SGML

API Reference

Container and parsing/manipulation routines for properties representing SGML/WebSGML declaration options.

This module consists of the following parts:

  • transcription of the ISO 8879 SGML declaration grammar with Annex K overrides and additions into a regular grammar, using C preprocessor and POSIX regexp syntax for expansion into a regexp constant (sgmldecl-regexpes.js)

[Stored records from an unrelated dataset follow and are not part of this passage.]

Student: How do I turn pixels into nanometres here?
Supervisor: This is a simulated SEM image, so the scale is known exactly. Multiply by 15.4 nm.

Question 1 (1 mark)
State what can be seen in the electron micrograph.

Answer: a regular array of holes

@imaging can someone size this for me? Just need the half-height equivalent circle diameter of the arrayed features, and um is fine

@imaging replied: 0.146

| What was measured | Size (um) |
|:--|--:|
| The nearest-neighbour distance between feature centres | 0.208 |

  • predicates and functions for syntax-checking a string containing a SGML declaration against above grammaer, and for matching/classifying against HTML/XML/SGML standard declaration syntax subgrammars

  • member fields representing (significant) SGML declaration properties; only those declaration properties are represented which can be meaningfully changed; SGML properties that can't be changed are hard-coded in (variants of) grammar rules

The functions initialize_from_arguments() unconditionally overrides any preexisting properties whereas initialize_defaults(), initialize_for_xml10(), initialize_from_decl() do so only if a respective property hasn't be set before.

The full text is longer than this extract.